Throughout the story, the titular house of "A Haunted House" represents safety, contentment, and the recovery of lost things, and in particular the ability of love to offer all of these things. From the beginning, it is clear that whatever the ghosts are searching for is somewhere in or associated with the domestic space of the house—"It's upstairs," "And in the garden"—indicating the symbolic significance of the house as a place that protects and safeguards important things like the "treasure." Also, before the reader learns what the ghosts are looking for, Woolf uses the house and its safe and comforting atmosphere to reassure the reader that this ghost story is not a frightening one: "the house all empty [...] only the wood pigeons bubbling with content and the hum of the threshing machine sounding from the farm." The house seems to "pulse," "beating softly.” This pulse is not at all malevolent. Quite the opposite, it connects the house to the beating of a heart, and, further, to the love that is commonly believed to be associated with the heart. In fact, it is notable that when, in the distant past, the husband of the ghost couple loses his love because of the loss of his wife, he leaves the house, symbol of all that love has been to him, to go travel. And he can only be reunited with his love and achieve contentment again when he returns to the house and to his love.
The House Quotes in A Haunted House
Whatever hour you woke there was a door shutting. From room to room they went, hand in hand, lifting here, opening there, making sure—a ghostly couple.
"Here we left it," she said. And he added, "Oh, but here too!" "It's upstairs," she murmured. "And in the garden," he whispered. "Quietly," they said, "or we shall wake them."
"They're looking for it; they're drawing the curtain," one might say, and so read on a page or two. "Now they've found it," one would be certain [...] And then, tired of reading, one might rise and see for oneself, the house all empty, the doors standing open, only the wood pigeons bubbling with content and the hum of the threshing machine sounding from the farm.
So fine, so rare, coolly sunk beneath the surface the beam I sought always burnt behind the glass. Death was the glass; death was between us; coming to the woman first, hundreds of years ago, leaving the house, sealing all the windows; the rooms were darkened. He left it, left her, went North, went East, saw the stars turned in the Southern sky; sought the house, found it dropped beneath the Downs.
The wind roars up the avenue. Trees stoop and bend this way and that. Moonbeams splash and spill wildly in the rain. But the beam of the lamp falls straight from the window. The candle burns stiff and still. Wandering through the house, opening the windows, whispering not to wake us, the ghostly couple seek their joy.
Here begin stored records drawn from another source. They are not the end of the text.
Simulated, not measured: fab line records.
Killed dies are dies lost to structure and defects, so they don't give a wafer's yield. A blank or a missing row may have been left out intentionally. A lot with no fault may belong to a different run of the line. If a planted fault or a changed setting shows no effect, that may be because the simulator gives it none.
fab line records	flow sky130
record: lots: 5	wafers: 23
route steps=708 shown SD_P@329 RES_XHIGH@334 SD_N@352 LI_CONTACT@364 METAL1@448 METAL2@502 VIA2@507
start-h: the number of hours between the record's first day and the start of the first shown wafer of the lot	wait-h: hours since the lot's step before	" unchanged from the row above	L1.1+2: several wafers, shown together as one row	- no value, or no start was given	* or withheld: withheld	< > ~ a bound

"Safe, safe, safe," the heart of the house beats proudly. "Long years—" he sighs. "Again you found me." "Here," she murmurs, "sleeping; in the garden reading; laughing, rolling apples in the loft. Here we left our treasure—" Stooping, their light lifts the lids upon my eyes. "Safe! safe! safe!" the pulse of the house beats wildly. Waking, I cry "Oh, is this your buried treasure? The light in the heart."